Thinking Embeddings
The ThinkingEmbeddingService generates vector embeddings for agent thinking traces, enabling similarity search across past reasoning patterns. Three types of embeddings are generated per trace: input embeddings (user query), output embeddings (agent response), and thinking embeddings (concatenated reasoning steps).
Overview
Thinking embeddings enable powerful analytical queries like "find traces where the agent reasoned similarly" and "show me past successful approaches to this type of question." They are stored in the Pinecone vector store within tenant-scoped namespaces.
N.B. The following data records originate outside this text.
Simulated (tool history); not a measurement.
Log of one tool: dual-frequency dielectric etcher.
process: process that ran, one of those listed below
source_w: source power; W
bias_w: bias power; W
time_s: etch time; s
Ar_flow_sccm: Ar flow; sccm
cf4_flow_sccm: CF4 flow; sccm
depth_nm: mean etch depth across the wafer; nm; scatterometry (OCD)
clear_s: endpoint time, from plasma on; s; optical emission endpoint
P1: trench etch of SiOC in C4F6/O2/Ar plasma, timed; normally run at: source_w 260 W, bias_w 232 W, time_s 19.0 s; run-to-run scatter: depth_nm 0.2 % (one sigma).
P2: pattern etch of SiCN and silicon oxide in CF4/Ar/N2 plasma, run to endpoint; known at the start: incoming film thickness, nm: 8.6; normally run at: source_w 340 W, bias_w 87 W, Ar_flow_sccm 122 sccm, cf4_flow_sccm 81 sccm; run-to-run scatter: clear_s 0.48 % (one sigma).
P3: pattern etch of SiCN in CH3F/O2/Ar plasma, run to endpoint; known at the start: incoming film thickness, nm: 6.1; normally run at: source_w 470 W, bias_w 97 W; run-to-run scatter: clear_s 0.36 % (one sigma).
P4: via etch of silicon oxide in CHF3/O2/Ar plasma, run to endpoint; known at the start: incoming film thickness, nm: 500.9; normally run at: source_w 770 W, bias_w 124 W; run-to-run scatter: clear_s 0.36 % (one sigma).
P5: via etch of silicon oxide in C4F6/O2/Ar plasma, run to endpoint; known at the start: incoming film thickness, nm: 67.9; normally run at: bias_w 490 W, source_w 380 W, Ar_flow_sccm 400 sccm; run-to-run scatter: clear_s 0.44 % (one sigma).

Source: data-plane/ai-service/src/context_graph/embeddings/thinking_embeddings.py
Embedding Types
| Type | Input Text | Use Case |
|---|---|---|
| Input Embedding | User query / goal text | Find similar user questions |
| Output Embedding | Agent response / final output | Find traces with similar results |
| Thinking Embedding | Concatenated reasoning steps | Find traces with similar reasoning patterns |
Generation Process
- Extract the relevant text from the thinking trace
- Generate an embedding vector using the configured embedding model
- Store the vector in Pinecone with trace metadata
- Update the trace record with the embedding IDs
service = ThinkingEmbeddingService(
embedding_store=store,
embedding_model=model,
)
embeddings = await service.generate_embeddings(trace)
# ThinkingEmbeddings(
# trace_id="trace-123",
# input_embedding_id="emb-input-123",
# output_embedding_id="emb-output-123",
# thinking_embedding_id="emb-thinking-123",
# )Similarity Search
Find Similar Traces
similar = await service.find_similar_traces(
query_text="Show me revenue by product category",
tenant_id="acme",
top_k=10,
embedding_type="input", # Search by similar questions
)Returns a list of SimilarTrace objects:
| Field | Type | Description |
|---|---|---|
trace_id | string | ID of the similar trace |
similarity_score | float | Cosine similarity (0-1) |
goal | string | The goal of the similar trace |
path_taken | list | Steps taken in the similar trace |
outcome | string | Outcome of the similar trace |
Metadata Storage
Each embedding vector is stored with metadata for filtered search:
| Metadata Field | Description |
|---|---|
trace_id | Source trace identifier |
tenant_id | Tenant scope |
session_id | Session identifier |
actor_urn | Agent or user URN |
embedding_type | input, output, or thinking |
outcome | Trace outcome for filtering |
model_ids | Models used in the trace |
Feature Flag Control
Thinking embedding generation is controlled by the context_graph_embeddings feature flag. When disabled, traces are still captured but embeddings are not generated:
from context_graph.services.semantic_feature_flags import (
SemanticFeatureFlagService,
SemanticFeature,
)
flag_service = get_feature_flag_service()
is_enabled = flag_service.is_enabled(
SemanticFeature.CONTEXT_GRAPH_EMBEDDINGS,
tenant_id="acme",
)Performance
| Operation | Typical Latency | Notes |
|---|---|---|
| Input embedding generation | 100-200ms | Single short text |
| Output embedding generation | 100-200ms | Single short text |
| Thinking embedding generation | 200-500ms | Concatenated reasoning (longer text) |
| Vector upsert to Pinecone | 50-100ms | Single vector with metadata |
| Similarity search | 30-80ms | Top-k ANN search |